Brexit, 'deglobalization' and the stakes of systems in chaos

What does political backlash to globalization mean for democracy and sustainable development?

I was busy being bitten by ants in an Ivory Coast cocoa plantation, then winging back across the Sahara, as Britain voted on David Cameron’s disastrously conceived in-out European Union referendum, known by most as Brexit.

June 23, the day of the vote that destroyed Cameron’s political career and legacy, was also my birthday. Having filed a postal vote for "Remain" some weeks before flying to Abidjan, I landed at Charles de Gaulle airport to discover the worst birthday news I have yet received.

Most readers know the farcical, tragic sequence of events that followed, but what are the implications for sustainable development, globalization and democracy?

These may seem overblown questions in the wake of recent events in a small country off the coast of a region that has been fading in relative geopolitical significance. But I’m not the only one seeing Britain’s self-inflicted injuries in recent weeks as profoundly worrying signals that current forms of globalization are time-expired — and under existential threat.

History shows that when markets fail, democracy also is at hazard.

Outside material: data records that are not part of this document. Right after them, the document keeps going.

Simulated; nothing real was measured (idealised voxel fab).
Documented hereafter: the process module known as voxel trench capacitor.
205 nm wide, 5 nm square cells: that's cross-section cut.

Having worked through the various stages of grief since the inchoate and duplicitous Brexit movement stepped blinking into the media spotlight, clueless as to its next steps, we have been thinking through the implications for the globalization project (which took off after the fall of the Berlin Wall) and for the sustainability project (which has been building over pretty much the same timescale).

Globalization has a much longer history than most people know, going back thousands of years. And, as the Economist pointed out in 2013, the history of those great cycles of globalization shows clear evidence of periodic market disintegration — and of deglobalization. Is that where we are headed?

History shows that when markets fail, democracy also is at hazard.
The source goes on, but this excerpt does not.